SOME 270,000 teachers who did work as Board of Election Inspectors in this year’s elections are still to be paid their honorariums totaling P1.21 billion, a lawyer said Thursday.
Gregorio Larrazabal, a former Commision on Elections official, said the inspectors found their “cash cards” empty after the Comelec changed the scheme for paying them “at the last minute.”
“Thousands of BEIs have not yet been paid,” Larrazabal said.
ACT Teachers Rep. Antonio Tinio said the complaint being received by his office about the nonpayment of the teachers’ honorariums were coming from all over the country.
The election inspectors were supposed to be paid P4,000 each in honorariums and P500 in transportation allowances for a total of P1.21 billion.
“The complaint about the empty cash cards is widespread across the country,” Tinio told The Standard.
“The teachers are complaining. They say they worked fast but were not paid fast.”
At least 20 teachers belonging to ACT Teachers on Thursday picketed the Philippine International Convention Center where the Comelec is canvassing the votes.
Larrazabal said the existing payment scheme was efficient until the Comelec changed it.
He said there were delays in the payment of election inspectors in the past, but the number of complaints had been insignificant.
“In many municipalities there is no [Landbank] branch, so how can the [election inspector] convert the card into cash?” Larrazabal said.
“Did you know that some [election inspectors] have to pay more than P500 to get a ride from their municipality to another municipality just to cash the card?

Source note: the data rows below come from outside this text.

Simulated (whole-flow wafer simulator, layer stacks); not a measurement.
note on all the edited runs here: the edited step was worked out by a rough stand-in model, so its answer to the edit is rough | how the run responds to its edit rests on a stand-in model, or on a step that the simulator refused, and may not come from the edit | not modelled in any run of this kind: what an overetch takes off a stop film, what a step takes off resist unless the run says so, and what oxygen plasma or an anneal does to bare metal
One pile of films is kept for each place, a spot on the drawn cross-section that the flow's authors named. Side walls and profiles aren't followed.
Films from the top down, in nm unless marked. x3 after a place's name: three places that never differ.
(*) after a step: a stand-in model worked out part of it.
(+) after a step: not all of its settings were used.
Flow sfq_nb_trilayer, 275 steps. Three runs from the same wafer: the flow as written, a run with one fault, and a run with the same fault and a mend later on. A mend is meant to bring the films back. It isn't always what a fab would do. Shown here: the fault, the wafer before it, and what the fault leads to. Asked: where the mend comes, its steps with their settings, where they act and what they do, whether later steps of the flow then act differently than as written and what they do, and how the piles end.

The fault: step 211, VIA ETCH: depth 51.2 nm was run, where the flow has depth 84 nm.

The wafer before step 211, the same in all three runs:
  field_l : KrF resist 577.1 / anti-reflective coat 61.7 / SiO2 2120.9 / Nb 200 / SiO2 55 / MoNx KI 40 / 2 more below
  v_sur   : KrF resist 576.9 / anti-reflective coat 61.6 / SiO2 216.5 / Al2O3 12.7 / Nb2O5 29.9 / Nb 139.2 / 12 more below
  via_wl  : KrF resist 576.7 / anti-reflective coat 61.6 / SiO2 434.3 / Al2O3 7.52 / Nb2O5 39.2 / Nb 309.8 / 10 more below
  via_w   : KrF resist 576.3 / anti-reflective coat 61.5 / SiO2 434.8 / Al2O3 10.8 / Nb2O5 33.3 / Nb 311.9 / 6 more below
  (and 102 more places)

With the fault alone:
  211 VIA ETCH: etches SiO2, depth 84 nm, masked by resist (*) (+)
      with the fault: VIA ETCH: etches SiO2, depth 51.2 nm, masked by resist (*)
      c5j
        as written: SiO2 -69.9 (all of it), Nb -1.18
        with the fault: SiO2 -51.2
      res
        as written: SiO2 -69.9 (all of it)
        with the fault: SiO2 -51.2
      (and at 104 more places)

“Worse, after spending money to hire a vehicle to go to the bank, many [election inspectors] are told by the bank that there is no money in their cash cards.”
Said Benjie Valbuena, ACT national chairman: “The election is over but our teachers who served as [election inspectors] and support staff remain unpaid. They risked their lives and sacrificed a lot. This delay is dreadful after many of them ended up tired and hungry since no meals were served them and no transportation services were available.”